According to the US Bureau of Labor Statistics, employment of accountants and auditors is projected to grow 11 percent until 2024, faster than the average for all occupations. Accounting teaches financial skills that are fundamental to any enterprise that handles money.  Therefore, it is a good skill to have no matter what your future goals may include.  Whether you want to become a captain of industry or run a nonprofit that feeds the hungry, understanding accounting will be fundamental to your success.

Accounting is one of the most popular majors at Oakton, possibly because it is so useful, but also because the accounting department features some of the college’s most award-winning professors.

The department is led by Jay Cohen, who has been honored by the Illinois Community College Trustees Association and the Illinois CPA Society for excellence in teaching. Like many of Oakton’s professors, Cohen didn’t start out to be a teacher. However, after many years working in the corporate world, he was bitten by the teaching bug.

“I love the personal atmosphere of a classroom. There are two levels of teaching I find rewarding. When students are able to understand complex accounting concepts, and when I meet individually with students to discuss their different career path options,” says Cohen.

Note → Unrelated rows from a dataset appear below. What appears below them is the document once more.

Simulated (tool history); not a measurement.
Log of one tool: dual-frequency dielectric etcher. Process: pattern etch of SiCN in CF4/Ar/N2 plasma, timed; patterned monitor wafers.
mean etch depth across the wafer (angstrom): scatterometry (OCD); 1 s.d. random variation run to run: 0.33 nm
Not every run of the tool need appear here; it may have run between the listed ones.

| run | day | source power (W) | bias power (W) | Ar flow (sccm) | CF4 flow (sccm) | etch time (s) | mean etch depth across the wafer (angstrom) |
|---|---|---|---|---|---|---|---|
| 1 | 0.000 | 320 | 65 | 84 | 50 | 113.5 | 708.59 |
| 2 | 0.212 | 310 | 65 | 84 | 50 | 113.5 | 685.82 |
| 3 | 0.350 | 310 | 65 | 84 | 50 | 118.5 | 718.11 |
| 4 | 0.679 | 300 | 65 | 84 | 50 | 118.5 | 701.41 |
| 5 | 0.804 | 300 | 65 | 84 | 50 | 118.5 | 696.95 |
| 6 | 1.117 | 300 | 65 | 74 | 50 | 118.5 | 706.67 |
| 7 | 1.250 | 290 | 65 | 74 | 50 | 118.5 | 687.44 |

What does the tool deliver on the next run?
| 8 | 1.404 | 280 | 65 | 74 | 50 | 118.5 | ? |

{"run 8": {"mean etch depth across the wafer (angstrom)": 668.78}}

In accounting, the career path options are nearly endless. Some people get into accounting because they love working with numbers, others admit they never enjoyed math, but love being at the heart of business, keeping the score, helping people with tax issues, and looking for creative ways to help people become better at managing their money.

The Oakton curriculum offers a 63 credit hour A.A.S. degree program and four accounting certificates: a 42 credit hour certificate in accounting with concentrated study in accounting principles, intermediate accounting, cost accounting, federal taxes and advanced accounting; a 16 credit hour certificate in accounting technology that leads to the Certified Bookkeepers Examination; a 19 credit hour certificate in income tax preparation that leads to the IRS enrolled agent exam; and a 36 credit hour professional accounting-CPA preparation certificate that leads to the national uniform CPA exam.

Adventure in accounting: The number cruncher who nailed Capone

In the end, it was a cash receipts ledger, and not a smoking gun, that brought down one of America’s most notorious mobsters. Treasury Agent Eliot Ness got the headlines when he and his team of “Untouchables” arrived in Prohibition-era Chicago to challenge Al Capone, the city’s most powerful mobster. But it was agents from the IRS’s Special Investigative Unit working with Ness who got the goods on Capone. After searching hundreds of documents seized in police raids, IRS investigator Frank Wilson found a cash receipts ledger that not only showed the operation’s net profits for a gambling house, but also contained a reference to Capone’s share of the take (“17 percent – Al” was scrawled on the ledger). This was significant because Capone had been claiming zero income on his tax returns, despite the fact that he commanded an array of legal and illegal businesses and vice operations that some estimates placed at $100 million during the peak of his power. The ledger was the first piece in an evidentiary puzzle that would end up sending Capone to prison for tax evasion. Wilson got his man because he saw the big picture, asked the right questions, and was able to connect the dots – all skills that can advance any accounting career.